I get asked all the time in my body language and human lie detection trainings if nonverbal science works in poker. And the answer:

Body language is essential for poker players!

Nonverbal science adds a whole new dimension to the game. In this post I have gathered quotes from of the top Poker players around the world, some interesting stats and tips for poker players on reading tells.

Poker Experts Talk Body Language:

Zach Elwood - author of Reading Poker Tells

"There are certain things I tend to look for in inexperienced live players -- things like stillness and movement; as a general rule people who are relaxed will show more movement in spots as opposed to someone who is anxious, they are a little more still and tense. This is also usually when there is a significant bet involved.

Someone who is relaxed might show more looseness in how they gather their chips when they put in a bit, or how they place the bet, or after the bet. Their eyes might move around more. Whereas this is reversed in players who are bluffing. It's about getting a comparison point for that player and knowing when a spot would be a good point to compare.

Another thing I tend to look for is bet timing. There is a very general tendency for people to bet more quickly with a 3-bet/continuation bet/preflop bet with a weaker hand, and take more time with a premium hand. For example if someone immediately puts in a raise as soon as it gets round to them, because they know they will usually raise in that spot with any two cards. That same player might take a few seconds to make it look like they have a decision with a strong hand."

Here are Zach's selected poker tells based on nonverbal:

1. When players buy into a game in a low-key manner, hiding their money, you can expect them to play conservatively. Conversely, if they flash their money, calling for chips with a flair, they'll usually play recklessly. When you use this knowledge against players you've never encountered before, you get a profitable head start. Unless subsequent events make you revise this first impression, call less often and bluff more often against the player who hid his money; call more often and bluff less often against the player who bought in conspicuously. This tell won't be 100 percent accurate, but it's right most of the time. And that gives you an instant advantage against unknown opponents.
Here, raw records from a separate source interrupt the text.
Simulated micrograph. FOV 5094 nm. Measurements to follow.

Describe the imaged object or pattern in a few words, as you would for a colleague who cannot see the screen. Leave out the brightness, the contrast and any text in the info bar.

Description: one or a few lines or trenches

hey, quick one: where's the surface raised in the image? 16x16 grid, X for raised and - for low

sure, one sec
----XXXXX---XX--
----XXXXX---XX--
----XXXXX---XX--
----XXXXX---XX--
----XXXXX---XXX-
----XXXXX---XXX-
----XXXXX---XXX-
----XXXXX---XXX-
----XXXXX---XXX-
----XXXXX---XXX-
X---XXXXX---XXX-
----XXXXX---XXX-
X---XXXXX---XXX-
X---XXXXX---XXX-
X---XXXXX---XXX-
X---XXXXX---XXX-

2. Players who look at their cards and then gaze away from the action are usually intending to bet or raise. They have strong hands. That wayward gaze falls somewhere between an act and instinctive behavior. That opponent is deliberately trying to seem uninterested and, for you, this usually means trouble!

3. Any seemingly disgusted or reluctant wager means a strong hand. The player is trying to convey uncertainty about the bet. But if it actually were a weak hand, that opponent would do everything possible to disguise the fact. Unless you hold a very strong hand, you should usually fold when an opponent seems unsure or hesitant about betting.

4. When it's your turn to act, if opponents are slightly reaching toward their chips or even moving their hands almost imperceptibly in that direction, they're trying to discourage your bet. This gives you the opportunity to profitably bet medium-strong hands you might otherwise have checked.

Mike Caro - author of Caro's Book of Tells: The Body Language of Poker

"A player gains an advantage if he observes and understands the meaning of another player's tell, particularly if the poker tell is unconscious and reliable. Sometimes a player may even fake a tell, hoping to induce his opponents to make poor judgments in response to the false poker tell. After all, poker is a game of deception. The general rule is that weakness usually means strength, and strength usually means weakness. But, you must decide how much weight to give a tell at any given moment. If you make learning tells fun, it will be an ever-changing, exciting part of your poker arsenal."

David Sasseman - Creator of Pokerology

"Many think that nervousness is a sign of a weak hand. If the nervousness is in fact an act, then all too often the player is holding a monster. Imitations of real nervousness are done badly. It is usually greatly exaggerated and you can easily detect when someone is really nervous. Should an opponent act nervous in a critical game situation, this is usually an indication of a strong hand.

A player's breathing pattern can be a very meaningful tell. His breathing changes are almost never intentional. The closer you are to the player, the better this tell will work for you. Shallow breathing, or an attempt to avoid breathing loudly is a sign of a weak hand.

This is probably the most valuable unconscious tell. If a player quickly looks at his chips then looks away, he probably wants to bet. Alternately, he might also take a quick look at his opponent's chips. It is important that he does not feel he's being under observation.

Particularly for beginners, this is a reliable tell. The tell here is an unconscious one, brief look at the player's own cards. If, for example, the flop brings 3 hearts and the player looks at his cards, it is unlikely he has the flush.

This is because with an off-suit hand, a beginner usually takes no notice of the suits at first glance. Only with a suited hand will they remember the suit. Thus you can often assume here that they have at most one heart."